Tuesday, October 17, 2006

A Le Conte's Sparrow at Sandy Hook

Sandy Hook has been a hotbed for rarities lately. It seems like one per week is showing up. The most recent one was a Le Conte's Sparrow found yesterday. Unfortunately, I was at work and didn't get a chance to see it. Le Conte's Sparrow is becoming an almost yearly bird in NJ. From what I know, all records are from the fall and most are from Cape May and Sandy Hook.

Le Conte's Sparrow is a tiny, mouse-like bird. It's notorious for its skulking behavior and for running on the ground under dense brush vs. flying from perch to perch. A view of this bird on its nesting territory is as difficult as getting a view of a vagrant like this. It's one of the Ammodramus sparrows - known for their short tails, chunky bodies and flat foreheads. I personally have a hard time separating some of these species. The key to identifying Le Conte's Sparrow is the combination of the buffy orange face and chest, the white crown stripe, and streaking on the sides and flanks (and sometimes on the chest).

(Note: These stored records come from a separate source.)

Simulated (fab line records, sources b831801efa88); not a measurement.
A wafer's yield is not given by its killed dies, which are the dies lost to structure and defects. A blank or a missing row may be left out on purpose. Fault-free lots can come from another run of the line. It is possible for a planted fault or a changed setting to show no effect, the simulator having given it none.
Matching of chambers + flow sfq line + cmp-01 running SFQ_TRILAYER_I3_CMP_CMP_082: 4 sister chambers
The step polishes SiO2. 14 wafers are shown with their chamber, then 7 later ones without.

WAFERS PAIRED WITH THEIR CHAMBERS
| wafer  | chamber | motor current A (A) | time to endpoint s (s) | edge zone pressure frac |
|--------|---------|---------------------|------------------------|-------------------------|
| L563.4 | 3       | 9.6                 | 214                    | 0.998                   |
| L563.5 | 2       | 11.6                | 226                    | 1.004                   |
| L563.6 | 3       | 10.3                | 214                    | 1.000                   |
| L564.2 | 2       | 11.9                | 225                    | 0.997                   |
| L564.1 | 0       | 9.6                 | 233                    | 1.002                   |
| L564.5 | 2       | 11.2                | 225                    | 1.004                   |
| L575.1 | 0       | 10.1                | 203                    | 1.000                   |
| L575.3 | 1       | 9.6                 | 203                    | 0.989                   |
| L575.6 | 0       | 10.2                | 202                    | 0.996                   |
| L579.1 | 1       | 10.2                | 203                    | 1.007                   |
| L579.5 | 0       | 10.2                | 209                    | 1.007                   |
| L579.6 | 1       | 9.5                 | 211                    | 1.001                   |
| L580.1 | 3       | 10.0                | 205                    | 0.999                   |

Le Conte's Sparrows nest in northern central US and central Canada. They winter in the southeast and south-central US across the Gulf Coast. An interesting fact from Cornell: "Few Le Conte's Sparrows have ever been banded. Of the 355 banded between 1967 and 1984, none was ever recovered." Another interesting fact from Wikipedia: "John James Audubon named this bird after a friend, Doctor Le Conte. It is generally believed that he meant John Lawrence Le Conte, although some feel that he was referring to another John Le Conte, also a doctor, and John Lawrence's cousin." I guess we'll never know.